I'm alone this evening only because I let her secret hang in the air, slowly press down, and push me out. Before walking away, there was perhaps an opportunity to keep our brief candle alight a while longer. I think she's lonely - I know I am - so I should have asked her if she wanted to walk awhile, perhaps. It's not entirely implausible she would have agreed. But somehow, I sensed that she knows there are worse things than being alone, so I just left.

Why did she feel it the right moment to invite me into that private world? It is perhaps that I offered my plea first, conscious that it would encourage an unguarded moment or two. I held nothing back, and said my piece without a hint of self-pity. So calm was my acceptance of perpetual defeat, I doubt she had ever seen anyone quite so pathetic. Is that what it takes for me to seem human?
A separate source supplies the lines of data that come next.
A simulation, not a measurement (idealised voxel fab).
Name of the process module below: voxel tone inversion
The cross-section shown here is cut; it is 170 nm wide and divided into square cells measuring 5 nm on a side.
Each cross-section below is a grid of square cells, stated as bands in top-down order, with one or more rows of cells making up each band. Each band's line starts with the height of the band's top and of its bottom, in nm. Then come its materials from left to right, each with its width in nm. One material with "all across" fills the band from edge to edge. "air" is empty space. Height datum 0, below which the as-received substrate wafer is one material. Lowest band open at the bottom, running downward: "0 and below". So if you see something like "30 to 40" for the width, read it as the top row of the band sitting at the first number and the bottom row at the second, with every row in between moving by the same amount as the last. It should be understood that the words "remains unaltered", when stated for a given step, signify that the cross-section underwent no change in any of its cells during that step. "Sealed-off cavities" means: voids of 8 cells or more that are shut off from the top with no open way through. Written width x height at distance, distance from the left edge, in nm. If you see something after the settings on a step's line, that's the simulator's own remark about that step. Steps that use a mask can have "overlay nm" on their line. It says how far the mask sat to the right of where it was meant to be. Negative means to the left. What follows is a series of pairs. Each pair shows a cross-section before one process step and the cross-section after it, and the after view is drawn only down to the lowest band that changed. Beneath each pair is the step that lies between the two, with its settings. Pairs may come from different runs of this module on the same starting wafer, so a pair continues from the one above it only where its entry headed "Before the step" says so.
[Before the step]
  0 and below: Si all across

She ended with an admission of despair, meant perhaps to comfort me: I too wonder sometimes, she said, what am I doing here? I almost wanted her to say, I too wonder sometimes, what good am I? Only because I could then counter with a private truth of my own: People see no worth in you, but I do. But she held her composure, and the moment passed. It's just as well, because I don't know that I could have explained myself if pressed. Even if I could, why would she care to listen? Anyone can see her eyes are fixed elsewhere; anyone can see that I am blind.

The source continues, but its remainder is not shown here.